Falling ice from jet smashes through couple’s rooftop

April 23, 2010 | by | 0 Comments

A couple got the shock of their lives after the flight ban was lifted – when a block of ice from a passing jet crashed through their ROOF.

Stunned Alan Wood, 77, was doing some DIY when he heard an ”almighty bang” and saw tiles tumbling to the ground.

He went to investigate with wife Gwen, 72, and discovered a FOOT-WIDE hole in the roof of their house and huge chunks of shattered ice littering the loft.

Alan, a retired lighting engineer, said: ”It’s amazing really. If anybody had been on the other end of it they would have been killed.

”It was such a noise – there was the crash then the roar of the tiles as they slid down the roof to another section of roof below, then another crash when that roof got smashed.

”The tiles and the ice was all over the next door neighbour’s drive – fortunately her car wasn’t there or it would have been horribly damaged.”

The incident happened at 11am on Thursday morning as flights returned to normal following the six-day freeze on air travel because of the volcanic ash cloud.

Alan, of Filton, Bristol, said: ”I was doing some painting in the bedroom and I heard a tremendous noise.

”My wife was on the landing so I thought she’d fallen down because it was a hell of a bang.

”But then she said, ‘There’s roof tiles falling off past the window’.

”So I went down outside and there was ice everywhere.  The whole thing must have been the size of a football to start with, but I picked up chunks that were the size of my fist.

”We went inside and saw the ice had gone clean through the ceiling and fallen to the floor in the loft.”

The damage on the outside of the roof measures 2ft by 3ft – but the ice managed to penetrate a foot-wide hole all the way through the insulation of the house into the loft.

Alan contacted the Civil Aviation Authority, which said the block had probably come from ice forming on a passing overhead jet.

The grandfather-of-nine added: ”Now you can see the planes flying overhead through the hole in the roof.  There’s certainly been a lot more since the ban was lifted.

”There’s at least a dozen flying over the area each morning, and even more right now.”

Gwen, a retired caterer, collected the pieces of ice in a bag and put them in the freezer.

She added: ”I heard an almighty bang and I thought Alan had fallen off his ladder, but then I heard this terrific roar and saw the tiles coming down off the roof. It was terrifying.

”Some of the ice was in the roof and some was in the neighbour’s garden.  With the impact it all broke up, but it must have been the size of a football.

”It was like a big ball of white ice. I took the pieces from the loft and put them in the freezer.”
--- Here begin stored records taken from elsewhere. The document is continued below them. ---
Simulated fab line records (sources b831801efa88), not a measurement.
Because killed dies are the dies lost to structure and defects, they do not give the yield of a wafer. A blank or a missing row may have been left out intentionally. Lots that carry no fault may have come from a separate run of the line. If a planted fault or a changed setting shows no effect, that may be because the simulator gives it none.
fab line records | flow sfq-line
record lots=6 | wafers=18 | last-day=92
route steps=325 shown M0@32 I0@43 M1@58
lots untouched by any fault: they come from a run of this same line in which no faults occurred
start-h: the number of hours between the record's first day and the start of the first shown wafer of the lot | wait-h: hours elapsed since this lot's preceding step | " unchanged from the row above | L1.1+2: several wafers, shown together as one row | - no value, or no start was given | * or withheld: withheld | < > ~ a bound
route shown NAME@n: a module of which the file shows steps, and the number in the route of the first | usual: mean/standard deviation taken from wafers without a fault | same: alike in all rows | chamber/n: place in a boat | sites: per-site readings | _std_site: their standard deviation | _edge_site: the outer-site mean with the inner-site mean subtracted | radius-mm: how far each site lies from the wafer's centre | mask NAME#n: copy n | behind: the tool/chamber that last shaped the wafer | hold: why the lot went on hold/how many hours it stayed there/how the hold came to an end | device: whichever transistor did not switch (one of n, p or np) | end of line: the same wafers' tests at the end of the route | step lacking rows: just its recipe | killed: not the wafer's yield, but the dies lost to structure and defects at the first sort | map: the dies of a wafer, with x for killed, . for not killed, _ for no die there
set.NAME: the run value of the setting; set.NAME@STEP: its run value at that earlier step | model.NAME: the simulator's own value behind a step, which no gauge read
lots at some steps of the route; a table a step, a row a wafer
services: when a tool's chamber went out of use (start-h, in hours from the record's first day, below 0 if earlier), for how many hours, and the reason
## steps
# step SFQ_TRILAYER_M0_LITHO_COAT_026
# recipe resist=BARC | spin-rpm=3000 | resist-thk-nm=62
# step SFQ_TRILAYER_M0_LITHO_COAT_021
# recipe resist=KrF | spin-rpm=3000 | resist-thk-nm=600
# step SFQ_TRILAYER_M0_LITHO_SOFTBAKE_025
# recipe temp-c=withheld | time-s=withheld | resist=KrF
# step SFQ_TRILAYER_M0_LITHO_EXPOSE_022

Civil Aviation Authority spokesman Richard Taylor said: ”Fortunately it is a very rare event – we only get about 20 of these incidents reported to us every year and there are more than three million flight movements over the UK annually.

”It usually occurs where there’s a build-up of ice on the seals of the exterior pipes where water is pumped into the aircraft.

”Water seeps out and ice begins to form at a high altitude and continues to grow in size until the plane descends into warmer air.

”Then, very rarely, chunks of ice actually make it to the ground.”

The Wood’s insurance is covering the damage.